Wildling
15There’s been a strange fascination for hirsute wolf-like characters in cinema over the years, with the first featuring a werewolf in 1935’s Werewolf of London. Since then, there have been a number of them scampering onto our screens, but the majority of them have been of the male persuasion.
Wildling then, does its best to redress the balance, with its female protagonist going through ‘the change’, but is it all bark and no bite?
To say that young Anna (Bel Powley) has led a sheltered life is a drastic understatement. Her daddy (Brad Dourif) has never let her venture outside, for her own safety. He tells her stories of wildlings, vicious creatures that roam outside, feeding on young children. Well, would you want to go outside if you heard that? Exactly.
But when he starts to give her injections every day in her stomach, which start to make her ill, she begins to feel like she doesn’t have the strength to go on. After an incident with a loaded gun that nearly kills her daddy, Anna suddenly finds herself in the outside world for the first time in her life.
Ellen (Liv Tyler), the local sheriff, takes Anna into her home until things get sorted, having her live with her and her younger brother Ray (Collin Kelly-Sordelet). With the real world proving to be quite the challenge, Anna begins to realise that just maybe it wasn’t the outside world her daddy was protecting her from, in fact, quite the opposite...

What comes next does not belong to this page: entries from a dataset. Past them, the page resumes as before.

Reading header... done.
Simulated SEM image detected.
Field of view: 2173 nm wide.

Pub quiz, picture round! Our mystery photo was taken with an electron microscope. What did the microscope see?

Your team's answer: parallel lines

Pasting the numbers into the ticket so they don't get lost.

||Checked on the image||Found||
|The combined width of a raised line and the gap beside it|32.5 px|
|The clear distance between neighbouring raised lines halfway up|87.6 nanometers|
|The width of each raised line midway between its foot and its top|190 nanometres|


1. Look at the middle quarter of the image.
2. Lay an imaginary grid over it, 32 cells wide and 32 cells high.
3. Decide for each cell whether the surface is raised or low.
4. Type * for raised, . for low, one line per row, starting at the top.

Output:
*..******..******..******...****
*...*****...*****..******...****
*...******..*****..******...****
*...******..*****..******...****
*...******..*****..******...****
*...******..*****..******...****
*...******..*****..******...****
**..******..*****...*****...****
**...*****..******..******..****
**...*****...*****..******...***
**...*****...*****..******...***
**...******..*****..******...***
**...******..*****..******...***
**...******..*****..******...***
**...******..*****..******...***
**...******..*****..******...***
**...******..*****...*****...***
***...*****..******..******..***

There’s pretty much only two approaches to a film like this: go hard on the grizzly front with a high body count, or go the more relationship route, with a protagonist who’s at odds with their character ‘s duality. Actually, there is a third approach, which this title observes, by ignoring both and delivering a dry and drab affair.
German Fritz Böhm, making his directorial debut, struggles with a script that lacks a story to enthral. British actress Powley does her best with what little is there, but without any surprises or intrigue to hang her character on, it’s difficult not to sleep walk through the whole thing.
What would have helped immensely would have been a hint of an origins tale, even told in flashback, just to give the film some context. Without one, all that’s left is a weak werewolf story that has little to none emotional content, and much like a puppy let off a lead, no direction whatsoever.
It does feel like a missed opportunity, as far as having a heroine for a werewolf is concerned, but, somewhat ironically, it just doesn’t have the balls to run with it.